BENGALURU - Gold prices inched lower on Thursday amid expectations of higher U.S. interest rates, but managed to hold above a key psychological level of $1,200 which acted as a strong support.
Spot gold was down 0.2 percent at $1,203.86 an ounce at 0329 GMT, after rising nearly 0.5 percent in the previous session.
U.S. gold futures were down 0.1 percent at $1,209.90 an ounce.
Spot gold has been trading in an $8 range for the past two sessions, with investors keenly watching the $1,200 level after the metal broke below that and hit a 1-1/2-year low of $1,159.96 early this month.
"There is certainly some ambiguity following last week's Jackson Hole symposium where (Federal Reserve Chair Jerome) Powell was a little bit dovish in investors' point of view," ANZ analyst Daniel Hynes said.
"Investors are grappling amid positive data coming through (from the United States) and that's why prices are stuck just above $1,200 at the moment without any sort of clear outlook, especially around the rates for 2019."
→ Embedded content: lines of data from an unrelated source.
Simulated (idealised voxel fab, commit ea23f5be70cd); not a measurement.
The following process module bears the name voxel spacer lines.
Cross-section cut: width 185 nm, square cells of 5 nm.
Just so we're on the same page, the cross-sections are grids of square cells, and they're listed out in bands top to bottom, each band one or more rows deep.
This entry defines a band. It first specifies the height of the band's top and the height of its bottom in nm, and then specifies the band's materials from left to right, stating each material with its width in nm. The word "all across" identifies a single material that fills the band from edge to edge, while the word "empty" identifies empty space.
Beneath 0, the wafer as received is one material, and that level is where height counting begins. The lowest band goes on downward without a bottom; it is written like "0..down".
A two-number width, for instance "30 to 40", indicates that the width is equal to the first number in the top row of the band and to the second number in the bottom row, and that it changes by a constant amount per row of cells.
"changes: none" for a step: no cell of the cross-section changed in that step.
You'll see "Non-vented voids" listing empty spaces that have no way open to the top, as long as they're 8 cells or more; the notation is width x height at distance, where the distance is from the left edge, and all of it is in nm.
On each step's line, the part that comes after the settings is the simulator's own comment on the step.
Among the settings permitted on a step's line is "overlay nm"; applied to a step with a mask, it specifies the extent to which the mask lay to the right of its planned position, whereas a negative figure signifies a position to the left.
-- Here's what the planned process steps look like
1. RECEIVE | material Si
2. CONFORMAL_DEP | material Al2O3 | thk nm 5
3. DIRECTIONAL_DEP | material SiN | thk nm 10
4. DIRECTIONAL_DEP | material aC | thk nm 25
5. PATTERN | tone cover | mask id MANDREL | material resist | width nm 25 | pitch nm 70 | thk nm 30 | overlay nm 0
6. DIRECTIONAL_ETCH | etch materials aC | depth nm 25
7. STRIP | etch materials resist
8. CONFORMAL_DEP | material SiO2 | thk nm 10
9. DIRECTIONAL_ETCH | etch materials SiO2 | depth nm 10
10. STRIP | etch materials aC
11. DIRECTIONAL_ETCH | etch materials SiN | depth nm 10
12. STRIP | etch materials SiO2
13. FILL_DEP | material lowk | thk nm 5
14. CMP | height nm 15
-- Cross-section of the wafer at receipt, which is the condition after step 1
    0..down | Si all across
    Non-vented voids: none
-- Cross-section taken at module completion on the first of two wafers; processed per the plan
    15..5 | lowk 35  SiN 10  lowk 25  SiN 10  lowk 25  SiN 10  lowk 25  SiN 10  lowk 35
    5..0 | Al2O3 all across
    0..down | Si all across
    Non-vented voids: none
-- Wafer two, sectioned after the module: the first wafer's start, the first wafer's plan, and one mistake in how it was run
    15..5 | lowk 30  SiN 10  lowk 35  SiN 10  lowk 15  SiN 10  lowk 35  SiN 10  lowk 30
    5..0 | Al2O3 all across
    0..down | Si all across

Data showing a higher-than-expected annualised growth in second-quarter U.S. gross domestic product cemented expectations for a rate hike next month, with a 96 percent probability, according to Fed funds futures.
Higher rates dent the appeal of non-interest-yielding gold, boosting the dollar in which the yellow metal is priced.
The dollar index against a basket of six major currencies stayed above a four-week low of 94.434 hit on Tuesday.
The greenback has been on the defensive this week with safe-haven demand for the currency diminishing in the wake of improving risk sentiment in broader markets following promising NAFTA negotiations.
Bullion investors' focus would now shift to the trade negotiations between the United States and China and the consequences, Hynes said.
Gold prices are heading for a fifth straight monthly fall, which would make it the precious metal's longest losing streak since early 2013. The metal has declined about 7.4 percent so far this year amid international trade disputes and the Turkish currency crisis, with investors preferring the dollar as a safe haven.
"While a (relatively) stronger dollar and U.S. economic growth are hurting the bullion's appeal, concerns that Turkey's financial crisis could spread may give the metal a reversal of fate," said Renisha Chainani, head of commodity and currency research at Monarch Networth Capital.
"Gold's short-cover risks are elevated. The setup, with prices near key support (at $1,200) and record-short net positions, is a recipe for a sharp rally."
Spot silver was down 0.2 percent at $14.69.
Platinum was down 1 percent at $792.90, while palladium was down 0.8 percent at $957 after hitting its highest since July 9 at $967 on Wednesday.